The Old Man and the Sea

The Old Man and the Sea · published 1952 · ISBN 9780684801223

Ernest Hemingway — Ernest Hemingway (1899 – 1961) — United States, writing in English. Awarded the Nobel Prize in Literature in 1954.

“for his mastery of the art of narrative, most recently demonstrated in The Old Man and the Sea, and for the influence that he has exerted on contemporary style” — The Nobel Committee citation

About Ernest Hemingway

American writer celebrated for his pared-down "iceberg" prose. A former war correspondent, hunter, and fisherman, he poured his adventurous life into every page he wrote.

How it came to be

Written in Cuba and published in 1952, the story drew on the Gulf Stream fishermen Hemingway knew well. It was the last major work of fiction published in his lifetime, winning the 1953 Pulitzer Prize and contributing decisively to the 1954 Nobel.

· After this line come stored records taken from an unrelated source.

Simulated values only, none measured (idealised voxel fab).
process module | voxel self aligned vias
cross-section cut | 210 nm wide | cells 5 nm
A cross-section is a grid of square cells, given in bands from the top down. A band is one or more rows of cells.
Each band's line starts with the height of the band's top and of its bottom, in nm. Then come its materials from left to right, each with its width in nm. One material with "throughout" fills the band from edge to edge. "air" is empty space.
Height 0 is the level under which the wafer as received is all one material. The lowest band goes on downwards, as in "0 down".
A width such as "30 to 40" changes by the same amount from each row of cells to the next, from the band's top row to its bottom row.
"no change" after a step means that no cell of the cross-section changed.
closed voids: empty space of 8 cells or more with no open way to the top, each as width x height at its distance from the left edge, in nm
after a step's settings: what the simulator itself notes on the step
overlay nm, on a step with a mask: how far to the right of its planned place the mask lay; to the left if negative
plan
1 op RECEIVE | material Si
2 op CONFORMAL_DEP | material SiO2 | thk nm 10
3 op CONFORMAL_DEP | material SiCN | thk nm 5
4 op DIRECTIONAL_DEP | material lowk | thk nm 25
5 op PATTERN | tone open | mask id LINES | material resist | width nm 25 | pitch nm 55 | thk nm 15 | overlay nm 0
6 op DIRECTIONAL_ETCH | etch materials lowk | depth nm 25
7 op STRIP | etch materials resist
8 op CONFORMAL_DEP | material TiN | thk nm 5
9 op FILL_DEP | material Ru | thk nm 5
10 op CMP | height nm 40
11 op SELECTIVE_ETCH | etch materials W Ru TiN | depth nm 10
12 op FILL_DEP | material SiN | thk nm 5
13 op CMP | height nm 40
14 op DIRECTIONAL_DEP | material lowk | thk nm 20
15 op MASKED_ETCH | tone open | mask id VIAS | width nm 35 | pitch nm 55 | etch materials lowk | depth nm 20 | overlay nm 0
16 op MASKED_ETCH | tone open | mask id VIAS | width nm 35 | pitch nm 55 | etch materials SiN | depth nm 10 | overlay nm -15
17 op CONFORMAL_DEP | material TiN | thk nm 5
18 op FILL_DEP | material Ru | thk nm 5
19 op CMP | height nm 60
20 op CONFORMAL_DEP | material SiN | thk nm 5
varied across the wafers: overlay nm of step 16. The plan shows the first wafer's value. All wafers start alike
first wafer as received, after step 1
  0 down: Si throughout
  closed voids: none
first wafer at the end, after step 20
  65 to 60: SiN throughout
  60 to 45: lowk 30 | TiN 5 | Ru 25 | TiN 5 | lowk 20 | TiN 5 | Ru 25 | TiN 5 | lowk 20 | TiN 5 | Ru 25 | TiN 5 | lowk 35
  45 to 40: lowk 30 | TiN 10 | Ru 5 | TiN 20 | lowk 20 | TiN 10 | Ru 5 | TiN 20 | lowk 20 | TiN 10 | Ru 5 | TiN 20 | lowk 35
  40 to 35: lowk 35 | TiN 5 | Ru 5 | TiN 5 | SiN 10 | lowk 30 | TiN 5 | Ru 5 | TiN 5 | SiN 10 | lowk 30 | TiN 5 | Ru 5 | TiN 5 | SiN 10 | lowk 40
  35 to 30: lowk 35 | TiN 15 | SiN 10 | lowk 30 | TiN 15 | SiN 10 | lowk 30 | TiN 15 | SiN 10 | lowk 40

What The Old Man and the Sea is about

After eighty-four days at sea without a catch, the old fisherman Santiago rows out farther than ever and hooks a giant marlin. Through three days of struggle to bring it home, he must fend off the sharks tearing his prize apart, a losing battle in which he keeps his human dignity intact.

Analysis & legacy

The Old Man and the Sea distills Hemingway's whole philosophy of living into just over a hundred pages: the "iceberg" principle, with seven-eighths submerged beneath the spare prose, reaches perfection here. Santiago's struggle first with the marlin and then with the sharks is a hymn to endurance: a man can be destroyed but not defeated. Beneath the adventure lies a parable of dignity, old age, and the hopeless yet noble fight that is human life. The book won the 1953 Pulitzer Prize and weighed decisively in the 1954 Nobel, closing his fiction-writing career with a compact masterpiece.

Themes: Endurance · Dignity · Man and nature · Age and solitude · Minimalist style

Rating: 3.9/5 from 234 ratings (Open Library).